No other main effects or interactions were found for either the JER or the JV data.

As an additional test of urgency on the TTA, we correlated the mean ratings for each frequency tested in Experiments 1 and 2 with the JER data obtained in Experiment 4. Overall, the correlations were very high: r(7) = −.80, p < .01, for JER relative to the Experiment 1 urgency ratings, and r(7) = −.88, p < .01, for JER relative to the Experiment 2 urgency ratings. These correlations provide an additional indication that higher urgency ratings tend to correlate with early TTA estimates.

This fourth experiment isolated the relative contribution of the rate of change in intensity from spectral bands and found that each of these variables had an independent contribution to TTA judgments. The results in Experiments 3 and 4 allow for some speculation concerning the role of spectral band to TTA. Generally as the central frequency of the spectral bands increased, the more likely participants were to underestimate judgments; this relative increase in underestimation occurred even after the steepness of the exponent slopes of intensity change were controlled in the fourth experiment. This finding is consistent with the data of Experiments 1 and 2, in which higher frequencies instilled greater perceived urgency.

General discussion

Experiments 1 and 2 demonstrate a relationship between spectral bands and perceived urgency, while Experiments 3 and 4 suggest that spectral bands influence TTA judgments. When these findings are taken together, we can conclude that spectral band has an effect on TTA judgments, and that the effect is likely mediated by perceived urgency. Clearly, the strongest effects of spectral band were at the tails of the spectrum (central frequencies over 5 kHz or under 350 Hz). At these extremes, listeners may have had more difficulty performing the TTA task, and thus relied more heavily on frequency-based cues. However, spectrum was also found to bias judgments in the central range of the audible spectrum, suggesting that perceived urgency may modify one’s margin of safety. These data suggest both that TTA may be easier to determine from the central range of the audible spectrum, and that within that range, higher frequencies will tend to bias listeners to determine earlier arrival times for approaching stimuli.

Previous research has consistently found that the perceived urgency of a sound is strongly influenced by its frequency characteristics. In particular, urgency ratings tend to increase relative to increases in fundamental frequency and spectral centroid (Arrabito, Mondor, & Kent, 2004; Edworthy, Loxley, & Dennis, 1991; Haas & Casali, 1995; Hellier et al., 1993; Russo & Jones, 2007; Russo et al., 2003). Behaviorally increasing urgency (by varying frequency and other acoustic variables) has previously been found to reduce the response times to alarms (Haas & Casali, 1995; Russo & Jones, 2007). The extent of underestimation in the present research may be interpreted as a response time bias influenced by the frequency characteristics of the sound source.

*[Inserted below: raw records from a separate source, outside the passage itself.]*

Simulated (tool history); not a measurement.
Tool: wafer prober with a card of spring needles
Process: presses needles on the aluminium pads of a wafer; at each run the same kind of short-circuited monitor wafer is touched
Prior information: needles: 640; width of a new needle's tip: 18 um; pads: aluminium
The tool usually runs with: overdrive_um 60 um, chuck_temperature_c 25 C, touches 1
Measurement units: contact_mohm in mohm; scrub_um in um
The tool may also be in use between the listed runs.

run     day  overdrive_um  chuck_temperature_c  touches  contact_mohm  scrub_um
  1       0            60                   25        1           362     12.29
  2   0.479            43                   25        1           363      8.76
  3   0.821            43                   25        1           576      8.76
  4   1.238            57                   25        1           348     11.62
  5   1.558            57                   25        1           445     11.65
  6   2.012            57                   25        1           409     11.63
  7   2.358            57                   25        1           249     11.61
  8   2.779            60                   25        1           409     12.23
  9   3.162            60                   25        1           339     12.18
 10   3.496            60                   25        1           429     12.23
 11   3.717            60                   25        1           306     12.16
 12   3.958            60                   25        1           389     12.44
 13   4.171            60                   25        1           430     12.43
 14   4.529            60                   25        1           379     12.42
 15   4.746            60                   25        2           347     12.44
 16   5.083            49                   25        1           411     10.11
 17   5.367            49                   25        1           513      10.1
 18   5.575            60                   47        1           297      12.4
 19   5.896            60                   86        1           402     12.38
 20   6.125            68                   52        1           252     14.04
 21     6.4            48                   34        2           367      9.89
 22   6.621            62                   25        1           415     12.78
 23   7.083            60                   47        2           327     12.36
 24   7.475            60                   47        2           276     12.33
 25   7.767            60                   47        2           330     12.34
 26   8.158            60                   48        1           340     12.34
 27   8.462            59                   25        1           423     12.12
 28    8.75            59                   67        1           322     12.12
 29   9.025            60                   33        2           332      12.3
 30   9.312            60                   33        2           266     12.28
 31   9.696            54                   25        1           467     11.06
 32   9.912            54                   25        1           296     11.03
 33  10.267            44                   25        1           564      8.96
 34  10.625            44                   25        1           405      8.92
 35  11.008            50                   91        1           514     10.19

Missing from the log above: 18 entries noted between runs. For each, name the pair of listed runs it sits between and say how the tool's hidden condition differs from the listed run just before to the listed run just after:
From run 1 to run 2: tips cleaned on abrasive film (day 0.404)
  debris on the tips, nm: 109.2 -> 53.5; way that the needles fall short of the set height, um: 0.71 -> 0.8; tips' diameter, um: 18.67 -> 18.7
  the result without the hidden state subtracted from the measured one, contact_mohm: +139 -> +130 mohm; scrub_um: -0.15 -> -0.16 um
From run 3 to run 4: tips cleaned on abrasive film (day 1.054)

Related physiological findings would seem to complement this past behavioral research. In particular, rising tones designed to simulate looming stimuli have been correlated with amygdala and related sympathetic activity in humans (Bach et al., 2008). Converging evidence from comparative research with rhesus monkeys has demonstrated greater sensitivity and response to looming auditory stimuli (i.e., intensity rising) relative to receding stimuli (Maier & Ghazanfar, 2007). The specific sensitivity and alarm-oriented response toward looming stimuli putatively provide a physiological mechanism that could be supporting the behavioral urgency findings. In as much as urgency seemed to be a mediating factor in the present experiments, it would be interesting to determine whether specific looming frequency bands correlate with more powerful amygdalar activation in humans.

The results of the first two experiments also corroborate previous findings concerning the powerful influence of loudness on urgency judgments (Bach et al., 2008; Hellier et al., 1993). The leveling of loudness in Experiment 2 was found to diminish the overall differences between the spectral bands observed in Experiment 1. Moreover, equating loudness was found to remove all influence of the exponent slopes—that is, the influence of intensity rise time—on perceived urgency. Judgments of TTA and the use of acoustic tau are somewhat necessarily predicated on sensitivity to changes in loudness. Hence, it may not be surprising that manipulating changes in intensity over time and direct manipulations of loudness have been found to mediate, respectively, TTA estimates and the perceived urgency across spectral bands. Previous research has found that loudness relates directly to the perceived urgency of acoustic stimuli (e.g., Edworthy et al., 1991; Hellier et al., 1993) and to the perceived distance of sound sources (Zahorik et al., 2002). The present research provides some indication of the role of loudness in a TTA task. Future studies that specifically manipulate loudness relative to intensity across frequencies would allow for more direct observation of this relationship and its application of TTA.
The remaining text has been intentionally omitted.